Binary counter

I am trying to make a 4 bit counter with jk flip flops with the sequence of 0, 5, 7, 9, 11, 13, 15, 1, 3, 5, 7, 9, 11, 13, 15, 1, 3, 5, 7, 9, 11, 13, 15, 1, 3, 5. what will the state table and the k maps look like

by me45lol
November 16, 2021

If you look at the sequence, except for the first few terms, it is counting by 2 ( 1, 3, 5, 7, 9, 11, 13, 15 repeat). So, basically, it is a counter 2 by 2.

If you look at the outputs { Bit0, Bit1, Bit2, Bit2 }, those make the repeated sequence (Bit0 is the least significant bit).

Note that initially Bit0 is at 0, but the OR gate latches to a logical High after the first clock front. So, the generated numbers will all be odd, except the initial zero.
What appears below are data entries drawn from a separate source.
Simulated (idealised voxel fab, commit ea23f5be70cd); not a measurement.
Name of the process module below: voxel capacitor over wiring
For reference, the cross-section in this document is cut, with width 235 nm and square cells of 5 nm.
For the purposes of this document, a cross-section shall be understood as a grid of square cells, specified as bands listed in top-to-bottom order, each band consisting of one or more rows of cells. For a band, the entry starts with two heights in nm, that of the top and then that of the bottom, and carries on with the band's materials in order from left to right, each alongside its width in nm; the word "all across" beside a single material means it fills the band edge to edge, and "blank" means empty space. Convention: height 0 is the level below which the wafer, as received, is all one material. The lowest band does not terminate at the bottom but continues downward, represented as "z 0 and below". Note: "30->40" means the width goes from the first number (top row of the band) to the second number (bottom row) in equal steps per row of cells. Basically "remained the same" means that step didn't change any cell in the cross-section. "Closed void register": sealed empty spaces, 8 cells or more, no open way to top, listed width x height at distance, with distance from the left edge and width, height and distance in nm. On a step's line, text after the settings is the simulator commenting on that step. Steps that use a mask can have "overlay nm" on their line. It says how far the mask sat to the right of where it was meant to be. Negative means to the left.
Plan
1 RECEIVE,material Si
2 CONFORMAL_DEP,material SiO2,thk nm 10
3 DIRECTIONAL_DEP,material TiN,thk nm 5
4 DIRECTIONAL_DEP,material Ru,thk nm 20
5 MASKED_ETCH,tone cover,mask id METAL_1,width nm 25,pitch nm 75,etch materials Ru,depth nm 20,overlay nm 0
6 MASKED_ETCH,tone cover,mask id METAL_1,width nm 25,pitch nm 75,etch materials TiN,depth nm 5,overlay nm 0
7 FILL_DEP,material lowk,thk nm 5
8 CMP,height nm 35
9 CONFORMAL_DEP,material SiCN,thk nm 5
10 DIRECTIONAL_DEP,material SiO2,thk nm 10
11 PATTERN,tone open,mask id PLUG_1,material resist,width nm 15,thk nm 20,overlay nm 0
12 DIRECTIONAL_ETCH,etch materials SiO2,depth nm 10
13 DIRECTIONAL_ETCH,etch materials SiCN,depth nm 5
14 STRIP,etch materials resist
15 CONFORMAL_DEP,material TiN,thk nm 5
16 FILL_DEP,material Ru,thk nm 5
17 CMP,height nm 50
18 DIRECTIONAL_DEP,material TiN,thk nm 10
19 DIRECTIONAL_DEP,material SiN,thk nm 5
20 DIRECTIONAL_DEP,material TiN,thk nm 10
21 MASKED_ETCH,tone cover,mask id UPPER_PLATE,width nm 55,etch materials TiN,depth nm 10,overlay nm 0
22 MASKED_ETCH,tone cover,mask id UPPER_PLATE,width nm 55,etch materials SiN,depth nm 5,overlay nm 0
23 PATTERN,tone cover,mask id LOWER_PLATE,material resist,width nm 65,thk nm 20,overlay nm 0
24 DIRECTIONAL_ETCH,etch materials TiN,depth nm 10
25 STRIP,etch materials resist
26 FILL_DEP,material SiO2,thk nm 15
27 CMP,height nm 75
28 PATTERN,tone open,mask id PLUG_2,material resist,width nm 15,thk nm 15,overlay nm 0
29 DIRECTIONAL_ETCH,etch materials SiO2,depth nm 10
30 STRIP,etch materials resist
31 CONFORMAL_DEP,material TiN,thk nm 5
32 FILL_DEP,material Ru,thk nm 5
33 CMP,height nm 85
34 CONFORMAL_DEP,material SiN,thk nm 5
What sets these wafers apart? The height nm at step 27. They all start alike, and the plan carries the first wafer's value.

The same technique is used to skip the initial 1 and 3: An OR gate latches to High as soon as the first 5 is reached. AND gates are added to silence the initial Bit1 and Bit0, so, if we read { Bit0_prime, Bit1_prime, Bit2, Bit3} we get the exact required sequence (Ok, the initial zero stays on for a "long" time, but I assumed that we can live with that hick-up.)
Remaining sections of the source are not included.